Both The Interview and Sliding Doors were mixed at Bedford Street, which is a five‑minute stroll from two other facilities that Hirschfelder uses frequently: Adelphia Studio, where most of the recording and pre‑mixing was done on Shine, The Interview, Sliding Doors and Inside This Room, and Chris Scallan's Deep Red Studio, where, according to Hirschfelder, he has "witnessed every TDM plug‑in imaginable, plus some very serious outboard gear used on Elizabeth and Inside This Room for overdubs, audio editing, and mixing."
Bedford Street is, in fact, large enough to comfortably record eight orchestral musicians, enabling the orchestra to be tracked in layers if necessary.

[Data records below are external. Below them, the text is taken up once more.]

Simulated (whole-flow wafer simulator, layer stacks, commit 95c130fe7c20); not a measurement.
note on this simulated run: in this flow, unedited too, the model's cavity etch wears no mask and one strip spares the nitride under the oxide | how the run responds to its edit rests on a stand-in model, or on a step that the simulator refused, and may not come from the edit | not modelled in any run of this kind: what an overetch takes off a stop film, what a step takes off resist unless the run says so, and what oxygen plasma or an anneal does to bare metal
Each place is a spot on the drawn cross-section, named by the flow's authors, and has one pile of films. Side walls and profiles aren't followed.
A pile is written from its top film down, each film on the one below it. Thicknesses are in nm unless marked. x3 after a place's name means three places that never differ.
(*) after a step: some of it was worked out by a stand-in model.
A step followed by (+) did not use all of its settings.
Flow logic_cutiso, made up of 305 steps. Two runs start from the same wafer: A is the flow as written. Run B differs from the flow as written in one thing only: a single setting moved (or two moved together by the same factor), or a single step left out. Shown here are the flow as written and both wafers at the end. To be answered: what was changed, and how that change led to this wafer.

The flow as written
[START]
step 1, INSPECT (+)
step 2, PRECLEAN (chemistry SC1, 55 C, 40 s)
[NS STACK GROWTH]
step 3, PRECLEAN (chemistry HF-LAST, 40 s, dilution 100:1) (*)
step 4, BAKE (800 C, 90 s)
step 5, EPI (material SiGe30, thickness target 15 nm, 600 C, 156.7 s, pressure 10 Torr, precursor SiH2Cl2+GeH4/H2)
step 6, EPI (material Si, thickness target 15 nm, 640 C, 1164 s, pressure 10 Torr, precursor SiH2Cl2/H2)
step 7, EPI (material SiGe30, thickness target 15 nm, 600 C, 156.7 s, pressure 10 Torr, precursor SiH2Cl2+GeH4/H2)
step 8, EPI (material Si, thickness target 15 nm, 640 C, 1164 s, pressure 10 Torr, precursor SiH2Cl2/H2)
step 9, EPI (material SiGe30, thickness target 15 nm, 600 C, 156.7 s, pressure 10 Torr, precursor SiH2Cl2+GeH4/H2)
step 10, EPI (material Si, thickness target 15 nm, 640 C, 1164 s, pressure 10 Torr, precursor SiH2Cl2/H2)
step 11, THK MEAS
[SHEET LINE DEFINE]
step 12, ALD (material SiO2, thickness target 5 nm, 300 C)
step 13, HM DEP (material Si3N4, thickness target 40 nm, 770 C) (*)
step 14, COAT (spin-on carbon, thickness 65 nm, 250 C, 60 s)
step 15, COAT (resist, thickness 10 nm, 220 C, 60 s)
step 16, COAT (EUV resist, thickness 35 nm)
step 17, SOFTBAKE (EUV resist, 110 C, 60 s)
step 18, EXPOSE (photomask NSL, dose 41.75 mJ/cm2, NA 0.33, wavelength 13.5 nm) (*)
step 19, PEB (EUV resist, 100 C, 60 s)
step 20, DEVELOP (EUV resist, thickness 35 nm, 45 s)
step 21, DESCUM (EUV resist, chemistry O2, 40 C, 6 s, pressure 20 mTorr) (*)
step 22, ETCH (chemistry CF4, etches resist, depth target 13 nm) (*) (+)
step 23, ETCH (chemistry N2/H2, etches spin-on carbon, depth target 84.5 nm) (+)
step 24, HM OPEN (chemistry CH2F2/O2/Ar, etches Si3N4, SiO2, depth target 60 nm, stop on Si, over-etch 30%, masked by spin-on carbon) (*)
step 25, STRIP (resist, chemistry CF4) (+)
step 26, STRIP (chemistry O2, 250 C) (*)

"For Sliding Doors, I layered the whole orchestra a section at a time," says Hirschfelder. "It gave me a lot of control in the mix and it gave the producers a lot of control during the final mix. Working that way allows me to re‑orchestrate after I've recorded if I want to. I like that flexibility and the directors seem to like it too. They're able to say, 'Gee, can we try that cue without the brass in it and see what it sounds like? Wow, that's nice, that's opened it up a bit. Maybe we'll go that way...'"
As the score for Elizabeth required an 80‑piece orchestra, the recording took place at a well‑established Melbourne facility named Allan Eaton Sound. David Hirschfelder has a long‑standing working relationship with the resident engineer, Robin Gray, and says he trusts him for his ability to not only get through a lot of orchestral music within a short space of time, but also obtain the desired sound inside a small room with a low ceiling.
"He's got the Decca Tree kind of mic setup there [see pages 202 and 204], then he supplements that with spot mikes all around the orchestra," Hirschfelder explains. "I'm benefiting from 20 years of technical experience, and he's also got a great attitude... He knows when to tell the right kind of joke!"
The players were mainly from the Melbourne Symphony Orchestra, mixed with young musicians hand‑picked by Hirschfelder for their ability to perform contemporary music in numerous different styles. Bedford Street, meanwhile, was utilised to layer up ambient backdrops to some of the orchestral sounds, courtesy of a comprehensive musical effects library that David Hirschfelder can tune to the orchestra.
"If I just want low pipe organ notes I often use samples and I double the bass lines with those," he says. "It's that old Gustav Holtz trick where you don't even know it's a pipe organ, but it's in there adding a lot of subsonics to the orchestra. I like doing things such as that — subtle tricks that are not in your face."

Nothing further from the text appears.